"Death and sickness are the two intruders who enter our lives, often uninvited. They can change everything in either an instant, or chip away at someone's life, inch by inch."
It has been a tough week for those of us who like the folks on Fox News or Fox Business News. Earlier in the week, it was reported that Brenda Buttner from Fox Business Channel had died in her fifties. Today, it was reported that Alan Colmes had passed away in his mid-sixties. And between those two sad announcements, it was reported that David Cassidy from the Partridge Family has developed dementia, also in his mid-sixties.
Why do I bring this up? I imagine that all of these folks did not choose this. I would bet that this time last year, they were plotting out the rest of their lives. Death or a debilitating sickness was not part of that planning. And that brings me to the core of the issue. It is good and wise to plan for the future. However, when given the opportunity to do something either from your bucket list, or outside of your bucket, do it sooner rather than later.

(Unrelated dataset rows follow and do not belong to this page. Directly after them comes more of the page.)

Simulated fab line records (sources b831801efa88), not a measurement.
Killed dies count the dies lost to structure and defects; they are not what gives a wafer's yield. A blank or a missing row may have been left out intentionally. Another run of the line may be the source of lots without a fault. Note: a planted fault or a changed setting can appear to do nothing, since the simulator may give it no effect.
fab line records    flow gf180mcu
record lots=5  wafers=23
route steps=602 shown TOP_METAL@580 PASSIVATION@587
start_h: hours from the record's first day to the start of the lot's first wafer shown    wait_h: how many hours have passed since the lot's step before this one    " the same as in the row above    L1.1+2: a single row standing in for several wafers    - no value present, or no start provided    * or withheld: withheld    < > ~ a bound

Death and sickness are the two intruders who enter our lives, often uninvited. They can change everything in either an instant, or chip away at a life, inch by inch. They are the destroyer of dreams, the changer of relationships, and the ender of an existence. They can announce themselves during a routine doctor's visit, having a prolonged sickness, or result in a sudden ending.
But the purpose of this article is not to be macabre. By all means, it is meant to be joyful and hopeful. We all know there is a omega to the alpha - we just don't know when. One of my wife's relatives was visiting us this past week. In a casual conversation, he mentioned he would like to live to be 100. And I hope he does. But the bottom line is this - he does not know when this fantastic journey called life will end. None of us to.
Bottom line - if you have a dream, and have the resources to chase that dream, do it now. Don't wait until tomorrow. Why? Tomorrow might never come. Or to repeat an old (and very wise) saying, "The past is gone, the future is not yet here, so live for the present. The present is a gift - that is why it is called the present."